Cod Almighty | Diary
Diary - Friday 14 October 2011
14 October 2011
Tomorrow the madcap Mariners sally forth to York to take on a side brimming with goals, whose only recent regret is conceding a late equaliser in their last match away at Southport. The Town managers, determined to stop shipping lots of poor goals with monotonous regularity, have said this nettle must be grasped. They are not stung by the criticism. They have been the defence's biggest critics: loud and proud about how awful the team were the other night in the victorious 5-2 struggle over Barrow.
We're shit and we know we are, mused the Shouty one, descanting the Shorty one's similar comments in the immediate aftermath of that terribly undeserved kerr-azy midweek victory. We've been working on defensive plays all week, he added, qualifying that hastily with a legal addendum confirming that they always work on defence, midfield and attack in training every week. The mea culpa syndrome has extended to Kempson, a big culprit who knows it too - telling the Telegraph he was shit and he knows it and then blabbering about how important his relationship with Pearson was, but that Garner was a professional too, before tailing off in to the desolate nothingness of we've been a bit shit lately, but we'll get better soon, honest.
But a shit defence never matters so much when the opposition's is worse, does it? And although the Town managers are running scared of the entire York front three and the entire York midfield, they didn't single out any of the York defence as featuring on their fright index. Draw comfort from that, gentle reader; seek solace there, folks.

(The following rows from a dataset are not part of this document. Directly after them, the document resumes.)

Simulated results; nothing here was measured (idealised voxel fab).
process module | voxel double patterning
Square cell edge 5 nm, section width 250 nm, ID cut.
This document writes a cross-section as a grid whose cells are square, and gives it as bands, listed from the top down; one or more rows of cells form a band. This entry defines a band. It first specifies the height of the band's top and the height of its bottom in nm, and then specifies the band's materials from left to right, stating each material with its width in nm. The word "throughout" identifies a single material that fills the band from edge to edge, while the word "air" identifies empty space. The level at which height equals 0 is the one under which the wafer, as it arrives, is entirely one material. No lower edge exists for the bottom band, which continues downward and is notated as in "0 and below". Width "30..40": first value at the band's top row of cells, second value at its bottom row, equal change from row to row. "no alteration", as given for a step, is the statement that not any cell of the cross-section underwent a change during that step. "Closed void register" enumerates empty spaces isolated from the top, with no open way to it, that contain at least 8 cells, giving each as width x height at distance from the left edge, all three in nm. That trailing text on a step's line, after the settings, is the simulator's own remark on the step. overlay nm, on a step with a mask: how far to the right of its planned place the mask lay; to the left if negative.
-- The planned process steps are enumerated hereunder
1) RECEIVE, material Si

Those of you travelling to the game might also find liquid consolation in the form of Mighty Mariner's pub guide. The foam-suited funster has Tweeted us here at Cod Almighty to highlight his pick of York's mighty alehouses. "Three Legged Mare, Brigantes and Pivni are top of my hitlist," explains Mighty. "York brewery and Thornbridge should be on." Remember, kids: the Jaipur IPA is not a session beer and must be treated with caution.
What better way than a nifty change in formation to take on one of the best footballing sides in the division who, on their day, display pitiless accuracy and precision in dispatching the opposition? A collection of hurty knacks has reduced Makofo's surging power to a setting way below stun, so there's an excuse to have another go at 4-3-3 apparently. Artus will bolster the midfield. Hearn out wide on the left will still score because his goals come from cutting in from that channel. And he'll get a chance to put in a bit of a shift chasing back defensively too. Oh, it all sounds good doesn't it?
The fact that modern players need to be spoon-fed was implicitly lamented in the excellent Radio Humberside interview with Joe Waters in midweek. The transatlantic drawl dissipated very fast back in to Grimsby-Irish as the genial midfield dynamo so close to older fans' hearts explained what a great rapport the championship-winning side had with their charismatic manager George Kerr. Modern fans see Kerr as a rambling old local radio buffoon prone to inappropriate verbal breaks of wind. But 30 years ago he had the nous to let good players play: to do what they do best. A lesson worth remembering with regard to the spark of talent we have with Liam Hearn. See yer.